Two-for-two on a double bearded tom
Lori Kennedy of Crystal Springs, an avid deer hunter, saw plenty of turkeys in her food plot last fall while sitting in her hunting blind. She’s had the “itch” to kill a turkey but really didn’t know how to go about it.
“I know people that turkey hunt and have girlfriends that turkey hunt, but I’d never been before,” she said.
After weekly services at Harmony Church in Copiah County, Kennedy struck up a conversation with Clint Gerald, of Wesson, a veteran turkey hunter. She mentioned that she’d never taken a gobbler but would like to. Gerald volunteered to lend a hand.

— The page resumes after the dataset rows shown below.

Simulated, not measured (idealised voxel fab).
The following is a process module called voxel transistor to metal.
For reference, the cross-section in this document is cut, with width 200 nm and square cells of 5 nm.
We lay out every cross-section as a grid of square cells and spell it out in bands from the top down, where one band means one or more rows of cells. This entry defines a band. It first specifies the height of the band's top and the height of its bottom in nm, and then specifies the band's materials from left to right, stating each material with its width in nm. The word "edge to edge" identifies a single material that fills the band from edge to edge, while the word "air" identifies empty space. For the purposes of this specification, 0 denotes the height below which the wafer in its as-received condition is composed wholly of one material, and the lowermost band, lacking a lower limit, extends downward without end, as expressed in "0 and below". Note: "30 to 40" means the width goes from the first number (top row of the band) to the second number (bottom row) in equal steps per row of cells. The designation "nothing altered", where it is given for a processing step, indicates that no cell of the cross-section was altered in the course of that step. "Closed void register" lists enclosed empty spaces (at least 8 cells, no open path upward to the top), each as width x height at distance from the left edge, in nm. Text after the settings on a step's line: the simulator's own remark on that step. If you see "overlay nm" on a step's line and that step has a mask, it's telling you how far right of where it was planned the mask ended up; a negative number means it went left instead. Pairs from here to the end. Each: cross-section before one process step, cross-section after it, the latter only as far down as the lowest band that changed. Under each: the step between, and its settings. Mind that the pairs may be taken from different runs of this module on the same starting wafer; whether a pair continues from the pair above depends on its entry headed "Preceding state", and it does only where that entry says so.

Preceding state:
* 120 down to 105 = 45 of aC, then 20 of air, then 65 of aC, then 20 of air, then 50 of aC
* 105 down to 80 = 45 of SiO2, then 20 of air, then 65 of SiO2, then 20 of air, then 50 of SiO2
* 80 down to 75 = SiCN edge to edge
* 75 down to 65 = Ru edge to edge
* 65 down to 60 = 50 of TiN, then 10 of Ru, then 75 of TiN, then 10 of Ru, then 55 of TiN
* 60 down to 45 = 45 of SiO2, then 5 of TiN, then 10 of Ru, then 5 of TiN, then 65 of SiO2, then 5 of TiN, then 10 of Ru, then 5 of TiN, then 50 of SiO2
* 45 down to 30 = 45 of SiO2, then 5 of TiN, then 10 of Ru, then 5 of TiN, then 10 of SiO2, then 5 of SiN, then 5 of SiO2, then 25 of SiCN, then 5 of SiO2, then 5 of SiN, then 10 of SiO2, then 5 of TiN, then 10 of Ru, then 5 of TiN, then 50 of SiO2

What a hand that was. Within 10 days, under Gerald’s tutelage, Kennedy had tagged two gobblers, the biggest of which sported two beards 10¾ and 8½ inches.
The two started with a mid-day scouting trip to Kennedy’s hunting property, they went back a couple of mornings to listen to turkeys on the roost, and Gerald said they “heard gobbling each morning.”
A few days after the season opener, they were back on Kennedy’s hunting grounds.
“I thought we’d start by her pretty little food plot in a bottom down by a creek,” Gerald said. “It looks like the perfect place for turkeys to gather, plus she has a box blind right on it.”
They set out decoys at 20 yards and settled into the blind. At daylight, a tom sounded off a couple hundred yards behind them. They listened for a few minutes and decided to go to the turkey, but a hen walked into the bottom, leaving them pinned down while the tom was letting it rip.
The hen finally left, and Gerald called before they made a move, getting a response from a second gobbler over their left shoulders. Peering out of a mesh-covered window, they saw him at 40 yards — where he stayed, strutting and gobbling for 30 minutes. He finally moved across the field, ignored the decoys and stayed just out of range, crossing a creek. Gerald’s aggressive calls finally got him interested, as he double- and tripled-gobbled, crossing back over the creek. Kennedy killed the tom, which had a 9-inch beard and sharp, 1¼-inch spurs.
A few days later, Kennedy asked Gerald if he had time for another hunt. He told her to get into the woods early and listen, and when she heard more gobbling, they’d go again. That wound up being April 1, and they started in the same place, just listening, well before first light.
Gerald didn’t plan on them getting in the blind this time; he wanted Kennedy to be out in the woods with the birds. A gobbler sounded off early, and they headed in his direction, setting up a decoy on a small rise in a long, straight logging trail, 20 yards from their spot.
The tom saw the decoy, headed their way, but he was just over the crest of a hill, out of sight, gobbling the whole time. Gerald decided to quit calling, hoping that curiosity will get the better of the gobbler. Suddenly, they heard something behind them walking.
“As soon as I turn my head to see if it’s a deer or something, a different big gobbler spits and drums right in my ear — he’s only 10 feet behind us,” said Gerald, noting that Kennedy had her gun pointed towards the first big tom that was still just out of sight and still hammering.
After 20 minutes, the tom behind them moves to the left; he has a paintbrush beard they estimate at 10 inches. With both gobblers nearly in sight and shooting range, Kennedy looked up the logging trail, where a third gobbler appeared strutting and walking straight to the decoy.
When he passed the decoy, he dropped out of his strut and gave Kennedy a clear shot; she dropped him with a 2 ¾-inch load of TSS.
This bird had two beards — 10¾ and 8½ inches, and ¾-inch spurs.
“Clint told me that it’s not supposed to happen like this or be this easy, killing two gobblers on my first two hunts ever and then killing the huge double-bearded tom, too,” Kennedy said. “But I am obsessed now. We’re already making plans to go after my third one.”